Figure Skating

Published: Feb 12, 8:00a ET
Updated: Mar 18, 12:50p ET

A fierce -- but friendly -- rivalry develops on the ice

VANCOUVER, British Columbia -- Minutes after Mao Asada's short program at the ISU Four Continents Figure Skating Championships, the soft-spoken star's post-skate interview is stopped cold by shrieks and cheers from the rink behind her.

Her rival, Kim Yu-Na, has taken the ice, and is about to take over. In the interview area, Asada seems to pay no mind, her face never flinching or changing expression at the explosion of sound from the fans of her fiercest rival.

Kim would eventually win the competition, and Asada would place third. But in women's skating these days, the two are considered Nos. 1 and 1A.

Born the same month in 1990 and stars in their home countries since they were young teens, South Korea's Kim and Japan's Asada are living parallel lives that intersect regularly -- and with increasing stakes -- as the 2010 Winter Olympics loom.

Next month, it'll be at the World Championships in Los Angeles. A year from now, it'll be at the Games on this very rink, the Pacific Coliseum, that last week was the site of the Four Continents competition in Vancouver.

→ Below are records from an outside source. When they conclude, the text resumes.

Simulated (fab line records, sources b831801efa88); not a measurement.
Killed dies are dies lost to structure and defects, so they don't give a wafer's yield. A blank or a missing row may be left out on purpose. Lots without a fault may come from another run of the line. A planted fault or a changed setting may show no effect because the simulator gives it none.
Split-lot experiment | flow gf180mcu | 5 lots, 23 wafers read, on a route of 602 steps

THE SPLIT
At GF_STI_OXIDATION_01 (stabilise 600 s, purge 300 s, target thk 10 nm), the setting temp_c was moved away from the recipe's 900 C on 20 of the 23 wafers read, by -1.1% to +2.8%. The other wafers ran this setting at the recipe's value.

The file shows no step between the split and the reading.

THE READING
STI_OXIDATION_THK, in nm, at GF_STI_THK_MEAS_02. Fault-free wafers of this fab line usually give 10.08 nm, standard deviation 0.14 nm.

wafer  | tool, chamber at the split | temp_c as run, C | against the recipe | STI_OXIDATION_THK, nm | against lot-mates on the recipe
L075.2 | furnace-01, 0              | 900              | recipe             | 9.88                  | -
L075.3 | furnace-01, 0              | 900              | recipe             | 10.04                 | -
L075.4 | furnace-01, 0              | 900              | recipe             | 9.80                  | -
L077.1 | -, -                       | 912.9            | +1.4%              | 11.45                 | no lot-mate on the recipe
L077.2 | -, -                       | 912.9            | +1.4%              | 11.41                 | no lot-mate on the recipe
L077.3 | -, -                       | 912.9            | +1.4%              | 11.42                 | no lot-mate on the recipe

"These two are the best thing in figure skating right now because they're both really good and they're both beautiful," said Kim's coach, Canada's Brian Orser, the two-time Olympic silver medalist who knows a thing or two about rivalries as foil to U.S. star Brian Boitano in the "Battle of the Brians" at the 1988 Winter Olympics in Calgary, where Orser missed gold by the slimmest of margins.

"These two have gone through juniors together, as Brian and I went through juniors together, and then all the senior years we skated and were back and forth, back and forth," Orser said.

Asada and Kim, both 18, have alternated time at the top. Asada is the defending world champion; Kim, suffering from a nagging hip injury, was third at the competition. Kim was last season's Grand Prix final champion and Asada was second. This season, it's reversed. For two years, the pair swapped champion and runner-up status at the junior World Championships. Currently, Asada is ranked No. 2 in the world and Kim is No. 3 behind Italy's Carolina Kostner, a possible spoiler at the Worlds in late March.

Asada and Kim are friendly but not necessarily friends. Kim told of the one time, after the 2007 World Championships in Tokyo, they went shopping and had lunch. They talked about "nothing special," Kim said, noting Asada is still learning English. "We've been meeting only in the competitions to say ?Hi’ or ?How are you?’”

Kim's English improved when she left Korea in 2006 to train full-time with Orser in Toronto. Asada, speaking through an interpreter, credits the rivalry with making her a better skater.

"By skating with her, it makes her go to the next level," said Asada's translator. "It also motivated her to go to the next year and the year after so she can skate with her."

Orser said Kim keeps close tabs on Asada, coached by famed Russian Tatiana Tarasova. Tarasova, the first to coach world champions in all four disciplines (men's, ladies', pairs, ice dancing), has also coached Olympic champions Alexei Yagudin, Ilia Kulik, Shizuka Arakawa and pairs legends Irina Rodnina and Alexander Zaitsev, along with Americans Sasha Cohen and Johnny Weir.

"She tracks every move that that girl makes, all year long," Orser said. "Where she's skating, when she's skating, what program she's doing, what [music] she's skating to, who's choreographing, who's coaching her now. Everything. And I bet you Mao's doing the same thing."

Neither has yet skated in an Olympics, but they are celebrities in their home countries. Kim lives with her mother in Toronto, but still gets mobbed in Korea as that nation's first skating star -- the first to win an International Skating Union medal or championship, which she did by placing second in the Junior Grand Prix Final and the Junior Worlds, won by Asada in 2005.

In Japan, Asada appears on billboards and in advertisements. Her high school graduation made the news. At Four Continents, a large group of Japanese media created a crush whenever she spoke. When she stood in sixth place after an uncharacteristically poor short program, they seemed to take it personally, blaming the small, NHL-sized ice rink for the failure of "our Mao" (The ice will be expanded to Olympic size for figure skating and short track speed skating for the Games.).

In Vancouver, home to one of the largest Asian populations in North America, Kim and Asada are certain to attract a huge fan following during the 2010 Olympics. More than 10,000 people, many of them Asian, came to watch the Four Continents final earlier this month.

Kim's known for her spring-loaded triple-triple combination and speed, and Asada is known for her triple axels -- she is the only female skater in history to land back-to-back triple axels in competition. Both have dazzling artistry -- dizzying spins, flexibility and grace.

The two first met at age 14 at the 2004 Junior Grand Prix Final, won by Asada with Kim second. By then, the buzz had already started. Even at the 2006 Olympic Games, where they were too young to compete, the pair was being talked about as the sport's next big thing. With a year to go until the start of the 2008 Vancouver Winter Games, two young stars are right on track.